We British love a summer trip to the seaside – almost everyone has fond memories of childhood days spent at one of the many popular resorts such as Blackpool (in the north of England) or Southend (in the south). The sunshine brings the crowds thronging to stroll along the wide promenades and sandy beaches, to paddle in the sea, build sandcastles, shop for presents in the gaudy souvenir shops and enjoy the brash excitement of the fairground. Mingled with the salty tang of the bracing sea air are the sweet, sugary aromas of unique seaside delicacies loved by generations of British children – glistening toffee apples, light as a cloud candy floss (cotton candy) and seaside rock.

Rock was invented in the 19th century when it was known as rock candy. A confection of boiled sugar flavoured with peppermint, it is most familiar as a lurid pink stick with the name of the resort running right the way through it in tiny red letters. Tastes in rock have changed over the years and although sticks of rock are still popular, nowadays they come in all sorts of colours and flavours. There’s also a huge selection of shapes, colours and flavours to choose from: baskets of ‘fruit’, with each ‘fruit’ flavoured with the appropriate flavouring; cardboard plates of ‘bacon and eggs’; ‘false teeth’ and even realistic looking ‘kippers’ are all made entirely of rock and destined to be bought as gifts for friends.

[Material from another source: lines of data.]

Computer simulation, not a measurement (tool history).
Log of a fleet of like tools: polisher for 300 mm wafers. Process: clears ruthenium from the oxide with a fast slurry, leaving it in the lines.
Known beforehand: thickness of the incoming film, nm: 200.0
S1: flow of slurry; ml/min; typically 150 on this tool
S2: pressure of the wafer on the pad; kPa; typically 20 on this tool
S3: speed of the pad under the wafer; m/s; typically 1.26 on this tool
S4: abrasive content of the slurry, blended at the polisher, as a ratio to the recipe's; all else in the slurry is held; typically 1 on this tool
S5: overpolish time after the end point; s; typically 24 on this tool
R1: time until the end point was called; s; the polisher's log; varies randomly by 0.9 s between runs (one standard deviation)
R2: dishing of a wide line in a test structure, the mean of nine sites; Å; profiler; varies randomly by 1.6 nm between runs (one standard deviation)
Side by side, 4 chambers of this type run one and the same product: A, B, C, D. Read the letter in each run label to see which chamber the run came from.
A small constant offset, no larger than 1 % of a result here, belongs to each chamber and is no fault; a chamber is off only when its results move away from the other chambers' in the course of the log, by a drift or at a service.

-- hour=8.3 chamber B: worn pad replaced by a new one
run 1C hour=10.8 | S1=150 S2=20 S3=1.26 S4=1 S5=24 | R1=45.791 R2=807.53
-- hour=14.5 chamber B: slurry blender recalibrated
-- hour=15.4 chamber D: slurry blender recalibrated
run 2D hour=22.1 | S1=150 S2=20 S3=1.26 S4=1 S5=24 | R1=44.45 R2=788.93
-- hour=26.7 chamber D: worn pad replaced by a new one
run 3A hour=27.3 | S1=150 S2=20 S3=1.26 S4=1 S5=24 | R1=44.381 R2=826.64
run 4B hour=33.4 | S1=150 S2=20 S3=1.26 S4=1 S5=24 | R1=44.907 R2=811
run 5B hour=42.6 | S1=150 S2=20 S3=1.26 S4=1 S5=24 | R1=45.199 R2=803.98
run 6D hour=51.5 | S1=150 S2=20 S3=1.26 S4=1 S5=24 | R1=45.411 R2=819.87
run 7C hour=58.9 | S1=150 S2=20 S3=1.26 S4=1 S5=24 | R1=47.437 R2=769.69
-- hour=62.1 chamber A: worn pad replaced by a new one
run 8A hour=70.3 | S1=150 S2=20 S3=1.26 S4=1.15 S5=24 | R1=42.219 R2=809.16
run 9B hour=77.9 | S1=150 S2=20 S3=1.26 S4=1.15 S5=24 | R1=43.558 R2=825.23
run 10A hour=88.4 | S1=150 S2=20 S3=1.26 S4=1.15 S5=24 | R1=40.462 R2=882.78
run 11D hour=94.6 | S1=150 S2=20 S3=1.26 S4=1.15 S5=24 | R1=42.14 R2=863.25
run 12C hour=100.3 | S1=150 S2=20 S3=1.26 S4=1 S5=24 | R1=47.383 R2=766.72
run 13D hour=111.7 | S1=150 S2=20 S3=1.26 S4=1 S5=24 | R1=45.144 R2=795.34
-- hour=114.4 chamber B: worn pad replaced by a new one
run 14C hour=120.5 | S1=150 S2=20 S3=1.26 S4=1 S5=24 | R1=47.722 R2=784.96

Candy Floss (cotton candy) that light, airy confection of spun sugar, was first made around 1900 as a fairground treat. Children today love to watch fascinated, as the sugar and pink colouring are sprinkled into a stainless steel drum, a wooden stick is placed in the centre and the attendant switches on the machine. The drum rapidly spins the sugar around the stick to produce the familiar puffy pink cloud and its sweet, sticky scent of hot sugar.

Toffee apples were originally a medieval luxury for the wealthy nobility of England. They were sold at the numerous fairs held to celebrate religious feasts and were made by coating apples with a mixture of boiling honey and beeswax. Toffee apples have remained a fairground treat, although nowadays affordable by everyone. The contrast of crisp fresh apple flesh with the sweet brittle toffee is delightful. Toffee apples are easy to make at home – although they are best eaten on the day they are made.

8 eating apples
450g white sugar
110g butter
2 Tablespoons water

Wipe the apples, remove the stalks and insert a wooden stick into each stalk end. Put the sugar, butter and water into a heavy pan and heat over a low heat until the sugar has dissolved.

Bring to the boil and boil the mixture to 280F/140C on a sugar thermometer or until a little of the mixture dropped into iced water separates into hard but not brittle threads.

Dip the apples into the toffee, then into cold water to set the toffee. Place on waxed paper and eat the same day.